Experiment 3 measures the attentional blink created by processing of a 3 target episode without intervening distractors.

In the simulation, T4 performance remains relatively lower than T1, even at lag 7 after recovery from the blink. This is due to simulation of the more potent perceptual mask presented after T4 compared with the T1 which was masked by another letter (i.e. the T2). We simulate this enhanced masking by reducing the overall strength of the T4 representation.

Results

The results of the experiment are shown in Figure 16, showing T1-T4 performance for the 7 lag conditions of T4. T1 and T2 did not differ in any systematic or predicted way across the 7 lag conditions. T1 performance ranged from 83% to 89%. T2 performance ranged from 65% to 75%. Thus the illustrated T1 and T2 scores are averaged across lags 1–7 and these accuracies are 85% and 70%. T3 performance differed markedly between lag 1 (66%) and lags 2–7 (82% to 92%) as predicted by the model. This is expected given that at lag1, T3 was masked by T4, but at longer lags it was unmasked. T3 performance was significantly worse when T4 was at lag1 (66%) than lag 2 (82%) (paired t (11)= 3.5, p < .003 one tailed, Cohen’s d = .44).

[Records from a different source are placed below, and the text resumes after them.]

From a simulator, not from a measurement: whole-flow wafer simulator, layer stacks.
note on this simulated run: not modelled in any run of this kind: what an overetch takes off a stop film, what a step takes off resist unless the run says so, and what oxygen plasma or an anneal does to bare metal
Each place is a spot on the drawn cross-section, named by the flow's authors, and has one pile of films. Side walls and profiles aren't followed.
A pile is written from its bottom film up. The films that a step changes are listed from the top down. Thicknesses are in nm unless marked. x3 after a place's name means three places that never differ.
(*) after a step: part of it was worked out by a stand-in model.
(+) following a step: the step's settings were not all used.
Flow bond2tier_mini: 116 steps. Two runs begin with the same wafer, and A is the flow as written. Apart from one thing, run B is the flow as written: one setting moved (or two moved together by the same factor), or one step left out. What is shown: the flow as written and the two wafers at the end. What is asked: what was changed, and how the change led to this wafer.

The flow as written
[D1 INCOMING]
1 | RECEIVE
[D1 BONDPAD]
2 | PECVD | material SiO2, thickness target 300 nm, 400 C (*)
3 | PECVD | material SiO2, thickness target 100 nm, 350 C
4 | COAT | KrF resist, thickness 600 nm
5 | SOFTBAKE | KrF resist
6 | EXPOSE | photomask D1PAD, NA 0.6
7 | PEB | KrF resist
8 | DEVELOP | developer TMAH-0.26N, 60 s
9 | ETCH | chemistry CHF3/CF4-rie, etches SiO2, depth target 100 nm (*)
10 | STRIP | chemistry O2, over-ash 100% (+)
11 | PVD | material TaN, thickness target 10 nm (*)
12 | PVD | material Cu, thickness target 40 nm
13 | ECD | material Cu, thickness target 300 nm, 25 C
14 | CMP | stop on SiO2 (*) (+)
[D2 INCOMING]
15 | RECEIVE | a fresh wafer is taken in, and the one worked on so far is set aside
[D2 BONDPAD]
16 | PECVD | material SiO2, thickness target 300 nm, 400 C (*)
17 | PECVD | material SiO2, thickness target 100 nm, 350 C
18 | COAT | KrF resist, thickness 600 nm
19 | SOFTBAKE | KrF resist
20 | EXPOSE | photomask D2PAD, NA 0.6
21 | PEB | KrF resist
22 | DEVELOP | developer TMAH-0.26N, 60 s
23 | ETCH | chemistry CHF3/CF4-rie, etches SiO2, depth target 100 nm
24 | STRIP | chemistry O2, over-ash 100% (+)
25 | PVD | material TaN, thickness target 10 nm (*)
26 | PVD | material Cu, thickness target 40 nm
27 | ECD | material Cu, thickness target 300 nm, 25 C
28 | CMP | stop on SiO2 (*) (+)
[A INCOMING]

For T4 accuracy, there was a significant effect of lag (F(6,66) = 5.1, ηp2 = .32, p < .001). A focused test found a predicted decrement in accuracy between lag 1 (51%) and lag 2 (42%) (paired t(11) = 2.5, p < .05 one tailed, Cohen’s d = .21). There was also a predicted improvement in performance between lag 2 and lag 7 (paired t(11) = 3.9, p < .0015, one tailed, Cohen’s d = .32). Thus, we obtained an attentional blink at lag 2 that recovered gradually over the course of hundreds of milliseconds despite the lack of distractors between the preceding targets and the blinked target.

Discussion of Prediction 6

These results chart the onset and recovery of a blink following a three target episode in the absence of any distractors, apart from the trailing mask of the T4 (which is necessary to observe the blink). This result supports the findings of Nieuwenstein, et al. (2009; see also Nieuwenstein, Van der Burg, Theeuwes, Wyble, & Potter, 2009) & Visser (2007) in which an attentional blink was found in experiments involving just two targets separated by a blank temporal gap.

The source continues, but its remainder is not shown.